Different leadership theories conceptualize the phenomenon through different levels of analysis (Yulk, 2010). As illustrated in Figure 3, there are four hierarchically order levels that can be used to describe the leadership process: individual, dyadic, group and organization. These four levels can be organized in relation to the type of relationship it produces (individual, interpersonal and relational), which can be used to map these hierarchical levels into the classification utilized in Table 2.
The individual level considers intra-individual processes, such as traits, skills, motivation, and values to understand how the individual leader influences the leadership process (Yulk, 2010). The focus here is usually on the behavior, style or the role of the leader. Examples of leadership theories that utilize this level to explain leadership include very old approaches, such as great man theories and trait theories, as well as very recent developments in the field, such as ethical leadership and the skill-based model of leadership (Bass, 1990; Mumford et al, 2000; Northhouse, 2007).
The dyadic level explains leadership through the relationship between the leader and his or her follower (Yulk, 2010). Theories that conceptualize leadership as a dyadic process consider issues concerned with how the leader influences, interacts, motivates, inspires and develops the follower. The focus of these theories might be in the behavior of the leader as the source of motivation, inspiration, influence; or the focus might be in the changes that occur in the follower due to the interaction with the leader. A large proportion of leadership theories analyze leadership through this lens, including authentic leadership, full-range leadership (transformational and transactional leadership), leadership member-exchange theory and servant leadership (Yulk, 2010; Northhouse, 2007).
The group level focuses on the collective processes that are involved in leadership (Yulk, 2010). The theories that study leadership through this lens explore team performance through processes that involve all the subordinates of the leader. Thus, it considers not only the behaviors that the leader utilized to influence a single individual, as theories in the dyadic level, but also behaviors that promote the interaction, commitment and confidence among all members of the team. Theories that conceptualize leadership at this level of analysis include team leadership, social exchange theory and cross-cultural leadership, shared leadership and distributed leadership.

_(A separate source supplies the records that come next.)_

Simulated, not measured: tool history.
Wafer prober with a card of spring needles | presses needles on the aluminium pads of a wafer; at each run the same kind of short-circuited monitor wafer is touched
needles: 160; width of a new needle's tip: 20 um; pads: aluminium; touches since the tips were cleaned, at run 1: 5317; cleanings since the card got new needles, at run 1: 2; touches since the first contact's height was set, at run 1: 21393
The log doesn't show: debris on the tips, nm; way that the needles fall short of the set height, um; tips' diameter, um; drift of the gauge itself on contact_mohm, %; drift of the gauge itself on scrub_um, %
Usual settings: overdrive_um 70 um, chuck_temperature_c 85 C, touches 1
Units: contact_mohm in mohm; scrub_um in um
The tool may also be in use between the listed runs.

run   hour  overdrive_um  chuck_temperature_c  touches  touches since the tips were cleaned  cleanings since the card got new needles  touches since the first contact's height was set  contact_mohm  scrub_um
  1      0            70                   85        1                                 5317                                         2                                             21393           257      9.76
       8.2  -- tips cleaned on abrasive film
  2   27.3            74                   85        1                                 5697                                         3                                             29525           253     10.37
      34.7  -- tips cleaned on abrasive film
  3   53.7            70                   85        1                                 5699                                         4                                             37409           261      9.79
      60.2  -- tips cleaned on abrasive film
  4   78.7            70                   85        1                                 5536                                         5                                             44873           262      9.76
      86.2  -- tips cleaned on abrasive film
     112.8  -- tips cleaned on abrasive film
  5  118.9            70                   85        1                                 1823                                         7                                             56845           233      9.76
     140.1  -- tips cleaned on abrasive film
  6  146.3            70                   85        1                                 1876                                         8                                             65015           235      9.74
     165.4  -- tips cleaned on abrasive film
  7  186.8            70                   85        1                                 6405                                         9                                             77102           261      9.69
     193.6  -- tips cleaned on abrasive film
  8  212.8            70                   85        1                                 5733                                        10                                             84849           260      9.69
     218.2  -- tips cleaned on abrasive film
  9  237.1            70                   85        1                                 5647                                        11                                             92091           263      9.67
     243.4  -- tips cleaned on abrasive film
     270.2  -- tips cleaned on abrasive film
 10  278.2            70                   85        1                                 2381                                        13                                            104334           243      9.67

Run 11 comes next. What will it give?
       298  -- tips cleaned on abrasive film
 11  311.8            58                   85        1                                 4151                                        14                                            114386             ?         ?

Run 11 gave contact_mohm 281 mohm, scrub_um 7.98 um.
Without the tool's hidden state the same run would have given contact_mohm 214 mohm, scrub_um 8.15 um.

The organizational level of analysis considers the influence that leaders might have throughout the whole organization (Yukl, 2010). Theories that conceptualize through this lens take into account the survival, adaptation, culture and strategy of the organization as pertaining to the influence and direction set up by the leader (or leaders, in the case of the top team) of the organization. Examples of leadership theory that investigate leadership at this level include strategic leadership and flexible leadership theory.
LEVELS OF ANALYSIS USED BY LEADERSHIP THEORIES ONTOLOGY AND EPISTEMOLOGY
Ontology refers to our assumptions and beliefs about the nature of reality, while epistemology relates to how we gain, understand and communicate our knowledge about the ontological assumptions we have (Hatch & Cunliffe, 2006; Hunt, 1991). The ontological and epistemological stances that researchers, consciously or unconsciously, employ in their research influence the type of questions and hypothesis they will formulate about a phenomenon and the selection of methodology they will utilize to establish their answers. Hence, the perspective that different scholars have made about the ontology and epistemology of leadership might be an important factor to understand the assortment of leadership theories.
Hunt (1991) has organized the knowledge of leadership into six ontological/epistemological stances, in a continuum that range from more objective approaches to more subjectivist approaches (see Table 3 below). This continuum moves from a very static view of leadership, in which the relationship between the leader and follower is predetermined by particular patterns and principles that can be generalized and calculated, to more fluid understandings of the role of the leader, the follower and the environment in constructing and enacting this relationship.
Interestingly, there is not a fair distribution of leadership theories within this continuum. The majority of leadership theories could be classified as pertaining to the machine and/or organism categories. When Hunt (1991) published his book, all of the major leadership theories he analyzed fitted in these groups, and he stated that “the subjectivist leadership perspective largely have been neglected” (p. 51); this reality has not been drastically changed, although more subjective theoretical and empirical inquiries are becoming less uncommon (e.g. Barge, Fairhurst, 2008; Shamir, Dayan-Horesh & Adler, 2005).
More importantly, even Hunt’s (1991) ontological and epistemological portrayal of leadership knowledge contains an implicit ontology that he might not have realized at the time. Drath and colleagues (2008) have argued recently that there is an underlying ontological commitment beneath the majority of leadership theories and models that in fact brings together the seemingly vast and fragmented leadership literature. This essential assumption indicates that leadership is composed by a tripod between three entities: leader (or leaders), followers, and a common objective shared by them. This ontology, which was named the tripod ontology, constitutes the basis of the majority of leadership theories (see Figure 4A). Different theories and definitions, which seem to focus on distinctive aspects of leadership, in fact, “arrange and rearrange the entities of the tripod in various ways” (Drath et al, 2008: 637).
This is not, however, the only way in which leadership can be conceptualized. Drath and colleagues (2008) suggest a new ontological assumption that they believe can assimilate recent theories of leadership (such as shared leadership, relational leadership and complexity leadership) that do not utilize the tripod ontology and can also promote novel insights about the phenomenon. This new ontology, which was named DAC ontology, is composed of three elements: direction, alignment and commitment (see Figure 4B). According to these authors, the DAC ontology has the capability of promoting more integration not only among leadership theories but also between theory and practice due to its focus on the long term outcomes produced by the collective attainment of direction, alignment and commitment, as outcomes are not restricted to a level of analysis and are more connected to the language and interests of practitioners.